India is ready this month to roll out its $200 "Simputer", a handheld computer aimed at wooing the poor across the digital divide.

Vinay L Deshpande Chairman, CEO and founder of Encore Software seen posing with Simputer. Photo: Reuters/Str"The waiting period is almost over. We are near the take-off stage," Vinay Deshpande, chairman of Encore Software Ltd, one of two firms with licences to make the device, told Reuters late on Thursday.

The Simputer -- short for simple, inexpensive and multilingual computer -- was launched in April 2001 by the non-profit Simputer Trust, formed by officials at Encore and professors from Bangalore's prestigious Indian Institute of Science to license designs of the device.

The Simputer, which has been delayed by funding problems and marketing concerns, aims to help India's poor and rural folk who cannot read or write, but high-end users and overseas buyers have also been wowed by its features.

Resembling trendy handhelds such as those built by Palm Inc, the Simputer has easy-to-use applications including voicemail, text-to-speech capabilities and Internet access.

Powered by an Intel StrongARM processor, the Simputer runs off two 'AA'-size pencil batteries and comes equipped with 32 megabytes (MB) or 64 MB of random-access memory.

"In our trials, we found that 'one size fits all' doesn't work because it also means one price and one particular configuration," said Deshpande, an engineer educated at Stanford University in the US, who is a pivotal figure in the trust.

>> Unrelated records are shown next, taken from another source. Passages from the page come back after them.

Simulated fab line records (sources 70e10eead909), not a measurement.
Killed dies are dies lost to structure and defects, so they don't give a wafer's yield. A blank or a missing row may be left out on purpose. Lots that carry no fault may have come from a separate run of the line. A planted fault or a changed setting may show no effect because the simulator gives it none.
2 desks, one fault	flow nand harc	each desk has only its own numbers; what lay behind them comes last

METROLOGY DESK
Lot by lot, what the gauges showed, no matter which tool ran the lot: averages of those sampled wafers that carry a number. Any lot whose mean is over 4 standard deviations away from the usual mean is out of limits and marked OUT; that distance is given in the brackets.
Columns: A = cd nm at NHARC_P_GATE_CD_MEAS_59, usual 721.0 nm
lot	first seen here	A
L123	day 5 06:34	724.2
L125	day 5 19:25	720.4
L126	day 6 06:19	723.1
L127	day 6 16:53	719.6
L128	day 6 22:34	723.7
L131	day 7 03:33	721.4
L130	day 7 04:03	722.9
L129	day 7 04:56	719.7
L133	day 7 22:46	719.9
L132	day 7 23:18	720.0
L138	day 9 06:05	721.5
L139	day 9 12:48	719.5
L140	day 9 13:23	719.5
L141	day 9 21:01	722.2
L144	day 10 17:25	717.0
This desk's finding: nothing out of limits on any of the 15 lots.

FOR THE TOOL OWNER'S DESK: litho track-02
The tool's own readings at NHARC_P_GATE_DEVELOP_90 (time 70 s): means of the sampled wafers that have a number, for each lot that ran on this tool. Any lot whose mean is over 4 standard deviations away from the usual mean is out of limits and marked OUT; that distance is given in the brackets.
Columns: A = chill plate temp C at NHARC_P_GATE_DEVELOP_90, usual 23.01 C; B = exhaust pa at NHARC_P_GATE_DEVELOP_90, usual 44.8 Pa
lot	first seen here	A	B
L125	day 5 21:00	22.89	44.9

"We are now making a range of Simputers with different configurations and prices ranging from Rs 10,500 to 23,000," he said. Equivalent to roughly $214 to $469, this figure compares to average annual Indian per capita income of about $450.

Trial orders have come from state governments, consumer goods companies and co-operative banks, all of whom are pushing into rural areas, where two-thirds of India's population of one billion live.

ADDRESSES CRITICS

The Simputer, which answers critics who say India's software revolution has bypassed its poor, is expected to help spread their use in a country whose installed base of computers is barely six million.

India's desktop personal computer sales fell 11 per cent to 1.67 million in the year to March.

PCs are relatively costly in India. At about $200, the Simputer would be three times cheaper than a PC, and cost nearly the same as a cheap colour television set.

"We are in the process of making about 200 Simputers this month and about 1,300 to 1,400 by September based on potential and existing orders," Deshpande said.

Using free-to-use Linux software, the device allows personal data to be stored through a smart card, so enabling many users to share it.

Sales of the Simputer are likely to rise to 50,000 by late 2003, Deshpande said.

"The profit is not in delivering hardware but solutions (for end use)," Deshpande said.

"We are tying up with software developers who'll make applications and we'll deliver that box with the solutions."

Trial sales have already been made to a number of countries including Sweden, Australia, France, United States, he said.

Encore plans to cater to overseas sales of the Simputer through a separate company based in Singapore.

It expects to conclude a tie-up within a month with a few large Indian information technology companies, who will in turn sell the Simputer to the lucrative mass retail market.

"We are too small to take the Simputer to the retail level ourselves," Deshpande said. "These firms will buy the Simputer in bulk from us and distribute and support the product."